Now store your own vector database with fairOS
Fa
irOS Ve
ctor store)FaVe is a truly decentralised, open source vector database build with Fair Data Principals in mind on top of FairOS.
IMPORTANT: FaVe is under heavy development and in early BETA stage. Some abnormal behaviour, data loss can be observed. We do not recommend parallel usage of same account from multiple installations. Doing so might corrupt your data.
You can get docker from here
You will need a bee node running with a valid stamp id.
We encourage Swarm Desktop
for setting up your bee node. Here is a guide for it.

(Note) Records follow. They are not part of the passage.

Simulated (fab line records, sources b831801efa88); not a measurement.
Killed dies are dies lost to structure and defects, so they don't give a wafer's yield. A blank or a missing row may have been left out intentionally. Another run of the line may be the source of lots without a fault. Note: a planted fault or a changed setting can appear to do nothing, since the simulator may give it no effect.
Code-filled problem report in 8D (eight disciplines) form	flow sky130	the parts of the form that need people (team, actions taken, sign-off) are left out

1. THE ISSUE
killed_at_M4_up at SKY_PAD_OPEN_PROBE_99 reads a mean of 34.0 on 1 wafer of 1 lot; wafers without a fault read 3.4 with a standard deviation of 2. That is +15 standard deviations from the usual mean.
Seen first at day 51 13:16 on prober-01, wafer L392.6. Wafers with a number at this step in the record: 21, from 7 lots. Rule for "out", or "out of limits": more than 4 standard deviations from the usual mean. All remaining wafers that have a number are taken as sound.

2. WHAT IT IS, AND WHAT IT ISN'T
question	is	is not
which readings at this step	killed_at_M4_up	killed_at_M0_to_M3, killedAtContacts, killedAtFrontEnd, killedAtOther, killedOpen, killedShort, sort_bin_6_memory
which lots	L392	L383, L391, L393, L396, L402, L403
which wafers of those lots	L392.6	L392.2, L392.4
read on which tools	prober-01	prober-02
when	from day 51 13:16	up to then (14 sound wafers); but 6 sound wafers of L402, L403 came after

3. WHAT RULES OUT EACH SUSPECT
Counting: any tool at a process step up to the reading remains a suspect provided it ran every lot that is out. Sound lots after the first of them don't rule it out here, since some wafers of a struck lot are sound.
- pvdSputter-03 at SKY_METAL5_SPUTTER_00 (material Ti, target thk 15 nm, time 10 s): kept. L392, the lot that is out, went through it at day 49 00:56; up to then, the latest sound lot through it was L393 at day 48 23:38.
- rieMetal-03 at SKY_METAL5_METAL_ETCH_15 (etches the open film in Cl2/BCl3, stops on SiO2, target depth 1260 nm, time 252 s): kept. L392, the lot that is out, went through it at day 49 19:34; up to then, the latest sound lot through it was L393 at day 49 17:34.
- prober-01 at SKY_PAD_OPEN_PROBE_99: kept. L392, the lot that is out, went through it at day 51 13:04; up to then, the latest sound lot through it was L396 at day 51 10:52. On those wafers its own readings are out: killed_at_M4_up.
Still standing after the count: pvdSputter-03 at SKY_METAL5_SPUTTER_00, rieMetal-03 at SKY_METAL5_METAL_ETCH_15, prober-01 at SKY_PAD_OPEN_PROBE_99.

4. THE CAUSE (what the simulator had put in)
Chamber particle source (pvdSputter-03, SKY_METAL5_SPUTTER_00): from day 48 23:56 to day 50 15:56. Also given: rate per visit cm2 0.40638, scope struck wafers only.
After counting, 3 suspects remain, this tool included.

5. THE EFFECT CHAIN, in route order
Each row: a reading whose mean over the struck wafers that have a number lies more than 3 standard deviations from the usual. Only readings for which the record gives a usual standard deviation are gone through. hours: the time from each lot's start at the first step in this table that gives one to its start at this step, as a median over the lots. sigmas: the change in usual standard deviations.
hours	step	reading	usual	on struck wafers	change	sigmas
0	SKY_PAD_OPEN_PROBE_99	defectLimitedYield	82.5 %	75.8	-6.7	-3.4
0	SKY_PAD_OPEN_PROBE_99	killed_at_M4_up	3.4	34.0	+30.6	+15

You will need a FDP/Fairdrive account to use FaVe. You can create one from here
Export the following from your terminal
export VERBOSE=
export BEE_API=
export RPC_API=
export STAMP_ID=
export VECTORIZER_URL=
export USER=
export PASSWORD=
export POD=
Note :
VECTORIZER_URL
is optional in case we want to provide embeddings generated from other sources
Then run the following command
go run cmd/fave-server/main.go --port 1234 --keep-alive 6000m --write-timeout 6000m --read-timeout 6000m
docker run -d \
-e VERBOSE=true \
-e BEE_API=<BEE_API> \
-e RPC_API=<RPC_ENDPOINT_FOR_ENS_AUTH> \
-e STAMP_ID=<STAMP_ID> \
-e USER=<FAIROS_USERNAME> \
-e PASSWORD=<FAIROS_PASSWORD> \
-e POD=<POD_FOR_STORING_DB> \
-e VECTORIZER_URL=<API_ENDPOINT_FOR_VECTORIZER> \
-p 1234:1234 \
fairdatasociety/fave:latest --port 1234 --host 0.0.0.0 --keep-alive 6000m --write-timeout 6000m --read-timeout 6000m
Or, you can build the docker image yourself.
// build
docker build -t fds/fave .
// run
docker run -d \
-e VERBOSE=true \
-e BEE_API=<BEE_API> \
-e RPC_API=<RPC_ENDPOINT_FOR_ENS_AUTH> \
-e STAMP_ID=<STAMP_ID> \
-e USER=<FAIROS_USERNAME> \
-e PASSWORD=<FAIROS_PASSWORD> \
-e POD=<POD_FOR_STORING_DB> \
-e VECTORIZER_URL=<API_ENDPOINT_FOR_VECTORIZER> \
-p 1234:1234 \
fds/fave --port 1234 --host 0.0.0.0 --keep-alive 6000m --write-timeout 6000m --read-timeout 6000m
FaVe currently supports only test vectorization.
The system first produces vector representations or embeddings from a chosen vectorizer. Following that, it determines the nearest neighbors based on these embeddings. Once this is done, the content gets uploaded, and subsequently, the information about the nearest neighbors is also uploaded.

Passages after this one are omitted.